Learn from the hackers: how to avoid website exploits

Avoid website exploits
All too often, the result of security mistakes is embarrassing defacement

When large data breaches are announced, the media can go overboard with its portrayal of hackers as uber-geeks with flashing fingers and skills that are almost supernatural in origin. In fact, nothing could be further from the truth.

By using basic tools and a logical approach, hackers turn websites into playgrounds full of interesting servers to explore, subvert and destroy. There are databases to plunder; there are pages to deface.

But just what is their approach, and how can we learn to avoid it?

Footprints on the web

Once a hacker finds a website that could be worth exploring, their first task is to create a detailed profile of the target, called a footprint. This identifies the basic building blocks of the site and enables the hacker to draw a map of how everything fits together.

Unfortunately, the way websites work provides hackers with lots of useful information without them having to do much. If there's a login process, for example, they know there's a database containing usernames and passwords. If the site has an ecommerce element, they know there's a shopping cart product in use, or some handcrafted and potentially vulnerable code to try to subvert.

Similarly, a catalogue of products indicates another database, which could link to a stock control server and possibly also a re-ordering application containing information about trade accounts. The hacker will also survey links to ad servers that feed content into the site. They will also consult the DNS records for the domain.

DNS is the only way to keep track of what's on the internet and where it all is. But it also gives information about all the publicly accessible servers owned by a domain, regardless of whether their addresses and names are meant for public consumption.
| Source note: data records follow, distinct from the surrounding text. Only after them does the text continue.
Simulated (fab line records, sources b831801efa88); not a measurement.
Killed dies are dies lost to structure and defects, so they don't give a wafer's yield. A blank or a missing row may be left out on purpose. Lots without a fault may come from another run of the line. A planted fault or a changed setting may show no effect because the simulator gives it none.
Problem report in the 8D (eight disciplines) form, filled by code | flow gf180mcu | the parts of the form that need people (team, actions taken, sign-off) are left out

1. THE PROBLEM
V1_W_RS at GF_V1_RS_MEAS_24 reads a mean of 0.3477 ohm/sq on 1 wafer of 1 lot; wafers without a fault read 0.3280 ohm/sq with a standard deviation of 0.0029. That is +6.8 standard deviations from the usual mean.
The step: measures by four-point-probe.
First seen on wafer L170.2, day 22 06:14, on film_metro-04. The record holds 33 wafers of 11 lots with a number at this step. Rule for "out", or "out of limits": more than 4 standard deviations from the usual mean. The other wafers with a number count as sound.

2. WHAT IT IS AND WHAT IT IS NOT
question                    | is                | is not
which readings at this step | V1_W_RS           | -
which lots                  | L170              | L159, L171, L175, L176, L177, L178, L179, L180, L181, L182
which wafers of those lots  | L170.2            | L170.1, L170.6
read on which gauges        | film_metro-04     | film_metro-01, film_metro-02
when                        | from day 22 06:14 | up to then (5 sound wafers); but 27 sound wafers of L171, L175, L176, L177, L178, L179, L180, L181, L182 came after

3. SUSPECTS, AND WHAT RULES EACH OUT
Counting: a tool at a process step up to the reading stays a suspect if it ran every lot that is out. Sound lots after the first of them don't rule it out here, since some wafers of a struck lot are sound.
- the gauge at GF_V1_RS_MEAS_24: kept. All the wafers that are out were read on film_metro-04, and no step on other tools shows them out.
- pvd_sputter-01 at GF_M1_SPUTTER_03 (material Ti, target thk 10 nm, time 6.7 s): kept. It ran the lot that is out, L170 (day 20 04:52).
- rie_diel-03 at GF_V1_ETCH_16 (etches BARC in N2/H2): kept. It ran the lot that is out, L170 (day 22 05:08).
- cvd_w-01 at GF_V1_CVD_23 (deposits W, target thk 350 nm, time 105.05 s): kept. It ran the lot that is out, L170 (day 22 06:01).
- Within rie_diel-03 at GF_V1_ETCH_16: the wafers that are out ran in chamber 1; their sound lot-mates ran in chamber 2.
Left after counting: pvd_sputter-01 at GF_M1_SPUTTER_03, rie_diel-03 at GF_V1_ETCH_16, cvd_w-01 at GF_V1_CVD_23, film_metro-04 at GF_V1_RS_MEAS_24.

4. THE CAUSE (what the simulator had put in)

When I began working as a network security consultant, I found that it was easy to shock clients by showing them their DNS records, and then drawing a map of how I believed their servers were plumbed together. Some network admins had been naïve enough to think that all their important servers needed public IP addresses, making them easy to profile prior to an attack.

DNS information

Windows and Linux have tools capable of interrogating DNS, but they're fiddly command line utilities. Luckily, plenty of websites provide easy access to DNS information, including Kloth.net. Enter the name of a domain you're interested in (such as pcplus.co.uk) and press [Enter]. In the answers section that appears, you'll see lines containing the domain name and associated IP addresses.

Kloth.net

To search for a possible web server, add www. to the start of the domain and press [Enter]. This time you'll see the domain's web server. If you change the query type to 'MX' and click 'Look it up', the answers section will contain the name of the computer acting as the local mail server (technically called the mail exchanger).

This name may be the same as the web server, but if it has a different name, enter it into the 'Domain' input box to see its details.

Another important part of this process is the use of a port scanner such as nmap to discover what services are running on each internet-facing server. See nmap in action at www.nmap-online.com. The default IP address is your own computer.

Nmap

To scan it for open ports, click the 'I agree with terms of service' and then click 'Scan now'. Enter an email address for the site to notify when the scan is complete, along with a password to access the results.

Nmap sends carefully crafted packets to each potentially open port and analyses the information returned to discover not only what's running, but sometimes even detailed information about the running operating system and its TCP/IP stack. This can aid hackers in profiling a website and formulating a coming attack.

If a mail server is also running port 80, there's a good chance that connecting to it via a web browser will reveal a web mail interface that may have exploitable bugs. However, if the hacker is met by a default Apache web server installation page, it may be that system administrator installed the web server but has forgotten about it. It's likely that the software has never been patched and is vulnerable to a range of exploits.

By examining the verbiage returned with the web page, the hacker can determine the exact release of the software and any extra modules installed. Finding a NetBIOS service running (ports 137 and 139) indicates that the server runs Windows. An SQL service (port 1143) indicates that there's a database engine running, and so on.

detailed map

It's possible to build a detailed map of a domain's capabilities and vulnerabilities from this process.